Does Your Employee Experience Match Your Employer Brand?
Is HR Broken?
What do you think? I’ve heard and read it often that HR is, indeed, broken.
Human Resources and Talent Management are supposed to assist employees (ranging from high-ranking executives to the newest and most subordinate player) in their experience at work, making it better. HR should, most definitely, listen to and be responsive to every employee on payroll.
Human Resource Professionals have fought for years to get a seat at the table. But, what exactly does that mean? We should be tired of the excuses given for why bad employment experiences exist. If employees are taken care of, basic needs met, if they are heard, if managers are doing their jobs? Perhaps lawsuits and attrition would drop and those tremendous employer branding efforts would be a little less necessary.
Do Employees have a Voice?
It may be important to note that job seekers are stepping forward and taking control of their own destinies. They are fully in charge of their job search, they have found their own voice. That voice doesn’t quiet once they secure full-time employment, so where does that leave HR? Great talent acquisition efforts have had a serious impact on job search and employer branding which naturally leads to a workforce that wants similar interaction and promises fulfilled once in the workplace. It doesn’t matter how great your employer branding and Instagram feed are, if the employee experience is wanting, the word will get out. And your employees will find a way out.
Does working for you look like a party?
Balance is necessary. Many companies fail and lean too far in promoting what it is like to work for them and then lose sight of their company, product, and service brand as they build out an employment brand and culture that cannot deliver in the real world.

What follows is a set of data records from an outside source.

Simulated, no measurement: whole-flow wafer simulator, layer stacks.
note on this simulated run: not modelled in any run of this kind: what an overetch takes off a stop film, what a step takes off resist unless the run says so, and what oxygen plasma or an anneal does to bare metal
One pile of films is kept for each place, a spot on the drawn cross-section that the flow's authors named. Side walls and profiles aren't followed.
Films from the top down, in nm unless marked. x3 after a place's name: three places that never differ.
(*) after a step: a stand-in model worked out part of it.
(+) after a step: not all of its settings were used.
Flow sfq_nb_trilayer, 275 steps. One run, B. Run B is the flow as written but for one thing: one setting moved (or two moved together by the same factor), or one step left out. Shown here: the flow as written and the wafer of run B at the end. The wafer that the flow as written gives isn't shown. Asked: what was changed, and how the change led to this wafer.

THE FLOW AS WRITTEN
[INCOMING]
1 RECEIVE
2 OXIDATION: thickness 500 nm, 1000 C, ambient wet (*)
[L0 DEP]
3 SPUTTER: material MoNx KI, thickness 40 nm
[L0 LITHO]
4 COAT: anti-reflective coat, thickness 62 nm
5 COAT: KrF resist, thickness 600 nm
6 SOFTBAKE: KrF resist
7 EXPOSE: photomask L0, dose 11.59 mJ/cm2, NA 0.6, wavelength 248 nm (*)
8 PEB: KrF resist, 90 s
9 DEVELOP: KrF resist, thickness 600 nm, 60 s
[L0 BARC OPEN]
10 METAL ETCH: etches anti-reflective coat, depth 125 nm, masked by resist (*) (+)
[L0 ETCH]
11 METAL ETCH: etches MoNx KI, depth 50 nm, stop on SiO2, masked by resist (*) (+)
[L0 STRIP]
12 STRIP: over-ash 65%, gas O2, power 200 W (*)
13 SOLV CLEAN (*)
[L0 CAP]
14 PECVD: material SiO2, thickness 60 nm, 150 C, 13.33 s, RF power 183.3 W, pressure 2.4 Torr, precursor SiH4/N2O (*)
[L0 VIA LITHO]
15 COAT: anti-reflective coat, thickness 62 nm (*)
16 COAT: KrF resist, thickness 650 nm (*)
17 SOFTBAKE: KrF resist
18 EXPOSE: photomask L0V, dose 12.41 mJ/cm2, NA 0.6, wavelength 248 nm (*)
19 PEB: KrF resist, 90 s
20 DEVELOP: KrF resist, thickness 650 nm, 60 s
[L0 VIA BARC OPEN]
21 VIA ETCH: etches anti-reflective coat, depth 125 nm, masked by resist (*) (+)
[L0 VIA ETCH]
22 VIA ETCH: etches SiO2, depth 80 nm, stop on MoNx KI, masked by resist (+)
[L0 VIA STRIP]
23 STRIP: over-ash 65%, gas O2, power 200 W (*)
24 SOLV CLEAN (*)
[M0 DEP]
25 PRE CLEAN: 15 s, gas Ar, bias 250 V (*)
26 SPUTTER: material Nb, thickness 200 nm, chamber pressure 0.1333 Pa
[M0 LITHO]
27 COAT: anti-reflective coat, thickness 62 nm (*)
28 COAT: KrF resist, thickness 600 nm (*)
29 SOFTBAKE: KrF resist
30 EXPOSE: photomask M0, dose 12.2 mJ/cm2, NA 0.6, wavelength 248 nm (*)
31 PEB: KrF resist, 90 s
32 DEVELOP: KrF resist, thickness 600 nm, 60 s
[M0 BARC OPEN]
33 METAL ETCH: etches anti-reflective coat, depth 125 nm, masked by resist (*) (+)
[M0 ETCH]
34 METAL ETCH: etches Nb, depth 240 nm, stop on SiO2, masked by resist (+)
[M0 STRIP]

Employee Experience is as valuable as Candidate Experience
How have we forgotten this?
Employment Branding is often just a pretty package with a pretty bow, but what is underneath that wrapper – what is it REALLY like to work for your company? That is the TRUE employee experience. You may be asking why employees leave, but perhaps you should also ask why would they stay.
History has proven that the truth always comes out. Perhaps we start with developing a great employee experience and have that lead to a powerful and true employer brand.
Perhaps “branding” is the wrong word. Maybe the buzz is more hype than truth.